It is time the Constitution was amended in order to make the judiciary more accountable to the people in whose name and by whose commission they hold office while at the same time enabling judges to retain their independence to the greatest extent that prudence will tolerate. It is only in this way that an effective curb can be put on a corporate culture in which far too many judges are not content to interpret the law, but rather see themselves obligated to improve on it through decrees from the bench which are essentially legislative in character.

This sort of activism is the essence of "critocracy" - rule by judges. It breaches the wall erected by the republic's Founders to separate the legislative and judicial spheres and so undermines the principle of popular sovereignty through elected representatives that lies at the very heart of the American constitutional order.

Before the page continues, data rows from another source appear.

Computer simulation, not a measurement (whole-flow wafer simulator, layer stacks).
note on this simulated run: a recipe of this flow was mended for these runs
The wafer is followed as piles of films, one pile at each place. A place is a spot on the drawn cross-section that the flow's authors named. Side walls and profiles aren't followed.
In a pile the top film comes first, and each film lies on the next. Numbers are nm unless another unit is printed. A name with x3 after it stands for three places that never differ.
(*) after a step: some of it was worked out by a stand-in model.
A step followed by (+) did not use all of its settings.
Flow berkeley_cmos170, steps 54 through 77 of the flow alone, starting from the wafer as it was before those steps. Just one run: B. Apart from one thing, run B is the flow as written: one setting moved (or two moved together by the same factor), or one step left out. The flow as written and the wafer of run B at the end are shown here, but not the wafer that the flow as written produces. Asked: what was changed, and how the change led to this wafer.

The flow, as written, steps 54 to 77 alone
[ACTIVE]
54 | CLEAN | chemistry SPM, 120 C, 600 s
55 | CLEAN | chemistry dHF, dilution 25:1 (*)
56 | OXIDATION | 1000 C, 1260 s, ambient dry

During the debates over the ratification of the Constitution of 1789, critics of the new document (among whom were the likes of Patrick Henry, George Mason, and Thomas Jefferson) raised objections against granting judges life tenure. They warned that it would reduce judges' accountability to the citizenry on whose fundamental authority they were raised to the bench. It would lead at length to a judicial despotism that would in the end overthrow government by the people's elected representatives on both the state and federal levels, thus replicating in a different form the very problem that led to the separation of the colonies from Great Britain. Recent history strongly suggests that these initial anxieties were well-placed and that Alexander Hamilton was seriously mistaken in his expectation (expressed in The Federalist, No. 78) that the judiciary would ever continue as the weakest branch of the federal government: Indeed, it seems that it now has become the strongest, before which quail the magistrates and representatives elected by the people.

The early critics of the 1789 Constitution deemed the threat of impeachment an insufficient control on judicial grandiosity: Jefferson referred to it as "scarecrow" and a "bugbear which they fear not at all." He seems to have been right in this: The infrequency of the impeachment of judges over the past two centuries is less a testimony to the integrity of the federal judiciary as guardians of the Constitution than it is to the unwillingness of the Congress to use it except in the most egregious cases of moral turpitude. Never has a judge been impeached for opinions which misrepresent and undermine the meaning of the Constitution. This cannot have escaped the notice of the occupants of the federal bench. It is worth noting, as well, that when the Constitution was written, life expectancies were notably shorter than they are today. It was exceptional if a judge (or anyone else) lived into his seventies or eighties.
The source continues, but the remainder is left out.